The rains begin to fall just as Public Service Broadcasting take to the stage later that night but some inclement weather isn’t going to prevent them delivering a rousing, triumphant audio-visual experience that fuses a massive swell of electronic sound with historical information films. When PSB first appeared at this festival they were a two-piece outfit featuring only J. Willgoose Esq. and Wrigglesworth. Just like Deer Shed itself, though, they have since evolved and developed and are now a core unit of four (with JF Abraham and Mr B) augmented by a brass section, dancing spacemen, and the Berlin-based Norwegian singer EERA whose stunning vocals light the touch paper to ‘Let’s Dance’.
Much happens at Baldersby Park between these two Saturday staging posts, though. Both Joseph Coelho, the Childrens’ Laureate, and the highly-rated stand-up comedian Bridget Christie are unfortunately not able to appear but Katie Pritchard – self-described as ‘Comedian, Musician, Actorian, Idiot’ – who was already due to both perform and MC later in the Big Top, steps in for an energetic 45 minutes of stories, poems and even an impromptu dance to Taylor Swift’s ‘Shake It Off’ which all the children present are more than happy to join her for.
There is the perennial multitude of workshops. Deer Shed remains the mother of invention with a staggering range of inspirational, expressive, educational, and fun opportunities for children of all ages to investigate, invent, and enjoy. This year also sees the Bradford School of Arts join collaborative forces with Deer Shed to form their own Creative Zone. And the Wild Swim in an adjoining stretch of river and the neighbouring Sauna are further welcome additions to the festival.

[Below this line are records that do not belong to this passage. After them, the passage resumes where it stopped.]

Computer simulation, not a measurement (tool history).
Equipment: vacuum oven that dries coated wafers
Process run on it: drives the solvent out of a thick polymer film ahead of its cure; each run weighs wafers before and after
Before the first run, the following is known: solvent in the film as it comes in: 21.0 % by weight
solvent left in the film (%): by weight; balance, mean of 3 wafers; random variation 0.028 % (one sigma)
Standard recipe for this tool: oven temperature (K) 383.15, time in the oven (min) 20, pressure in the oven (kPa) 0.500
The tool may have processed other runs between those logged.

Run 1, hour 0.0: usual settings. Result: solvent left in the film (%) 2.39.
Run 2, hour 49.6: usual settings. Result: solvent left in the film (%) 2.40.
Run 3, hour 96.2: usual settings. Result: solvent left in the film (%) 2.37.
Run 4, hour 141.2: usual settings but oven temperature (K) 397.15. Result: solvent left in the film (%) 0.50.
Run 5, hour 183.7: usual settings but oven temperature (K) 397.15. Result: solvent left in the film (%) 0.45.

And all the while the beat goes on. Panic Shack are a revelation. The Cardiff band are big on creating chaos and having themselves a real good time yet in amongst all this daftness they still have time to belt out some killer tunes. As their set ends, all four women collapse theatrically in unison. They have certainly earned their corn. And talking of women, the day’s schedule at the Lodge Stage is refreshingly given over entirely to female artists, the highlight of which is undoubtedly Hussy – the musical project of Sophie Nicole Ellison – who produce a fabulous melodic structure of sonic expression that is beautifully rough around the edges.
“Look, it’s Gaz from Supergrass.” Thus spoke the Toyota Yaris TV advert from a few years back. Sure, it is him, but don’t expect any Supergrass songs. Instead you get a raft of solo Gaz Coombes material, including a magnificent ‘Long Live The Strange’. “It’s about coming across a beautiful moment when you least expect it.” Couldn’t have put it better myself, Mr Coombes. A rainbow arcing over Deer Shed just adds to the magic of the occasion.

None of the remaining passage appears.